Guide
Getting data from Cloudflare-protected public sites (the compliant way)
You open a public catalog or listings page in your browser and the data is right there. Your script fetches the same URL and gets back an empty page. The usual conclusion — "it is blocked by a CAPTCHA" — is often wrong. More often it is a technical fingerprint check that happens before the page renders. Here is what is really going on, and how to read those public pages the compliant way.

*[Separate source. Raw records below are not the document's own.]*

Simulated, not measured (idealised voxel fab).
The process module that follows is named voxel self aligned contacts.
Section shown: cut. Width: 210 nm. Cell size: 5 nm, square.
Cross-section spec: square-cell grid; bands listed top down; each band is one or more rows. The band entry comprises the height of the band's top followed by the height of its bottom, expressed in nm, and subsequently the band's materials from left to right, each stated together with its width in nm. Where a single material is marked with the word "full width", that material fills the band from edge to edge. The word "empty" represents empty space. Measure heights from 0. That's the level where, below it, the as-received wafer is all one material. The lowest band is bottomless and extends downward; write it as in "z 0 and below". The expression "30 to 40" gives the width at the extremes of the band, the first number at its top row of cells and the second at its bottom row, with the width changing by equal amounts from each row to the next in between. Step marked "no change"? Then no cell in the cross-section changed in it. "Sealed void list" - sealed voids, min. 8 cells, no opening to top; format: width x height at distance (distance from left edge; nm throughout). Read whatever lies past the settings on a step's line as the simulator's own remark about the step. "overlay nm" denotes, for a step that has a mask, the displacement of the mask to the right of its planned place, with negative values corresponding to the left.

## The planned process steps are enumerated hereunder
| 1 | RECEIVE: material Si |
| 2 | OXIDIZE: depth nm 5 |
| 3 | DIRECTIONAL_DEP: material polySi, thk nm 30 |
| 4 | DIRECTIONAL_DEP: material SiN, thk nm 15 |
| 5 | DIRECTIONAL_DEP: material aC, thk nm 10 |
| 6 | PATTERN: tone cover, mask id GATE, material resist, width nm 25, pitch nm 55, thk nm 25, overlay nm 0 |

"Empty page" is usually not a CAPTCHA
When a Cloudflare-protected site returns an empty or minimal page to a script but a full page to your browser, the most common reason is a TLS fingerprint check. Before any content is rendered, the server inspects the technical signature of the connecting client — the shape of the TLS handshake, the order of headers, the negotiated parameters. A real browser presents one signature; a default scripting library presents a noticeably different one. If the signature does not look like an ordinary browser, the server short-circuits and serves nothing meaningful.
The important part: this happens at the connection layer, before any human-facing challenge. There is no puzzle to solve and no "are you a robot" box. The page simply never rendered for that client. That is why people see "empty pages" and wrongly assume a CAPTCHA — the actual mechanism is the handshake not matching what a browser would send.
How a properly fingerprinted session reads the public page
The compliant approach is straightforward: connect with a real, correctly fingerprinted browser session so the public page loads the same way it does for any visitor — and do it at a respectful rate.
- A genuine browser session. Use a real browser engine whose TLS handshake and headers match what the site already expects from everyday visitors, so the public page renders as intended.
- One visitor's pace. Read pages at a human, unhurried rate — spacing requests, honoring crawl-delay — rather than flooding the source. A respectful footprint keeps access stable and is simply the right thing to do.
- Public pages only. Read what any visitor can see without logging in. Nothing gated, nothing personal — just the public, factual fields you came for.
- Hidden API where one exists. Once the session renders correctly, the page may expose the same internal JSON endpoint we describe in what is a hidden API — usually the cleanest, lightest way to read the data.
We keep a demonstration of the fingerprinting concept in the open: see the tls-fingerprint-scraper-demo repository, which shows why a default client returns an empty page where a correctly fingerprinted session reads the public content normally.
Staying on the right side of the line
Reading public data reliably and doing it responsibly are the same job. Our rules do not bend:
- Read and respect the site's Terms of Service. If the terms forbid automated access, we do not proceed.
- Honor
robots.txtand rate limits — always, by design. - Access only public, factual, non-PII data. No login-gated content, no personal information.
- You operate and own the resulting feed; we build it to behave like a courteous visitor of the source.
The short version
Empty pages from a Cloudflare-protected public site are usually a TLS fingerprint check, not a CAPTCHA. A correctly fingerprinted browser session reads the public page like any normal visitor, at a respectful rate, within the site's terms. That is how you turn "it works in my browser but not in my script" into a feed you can rely on.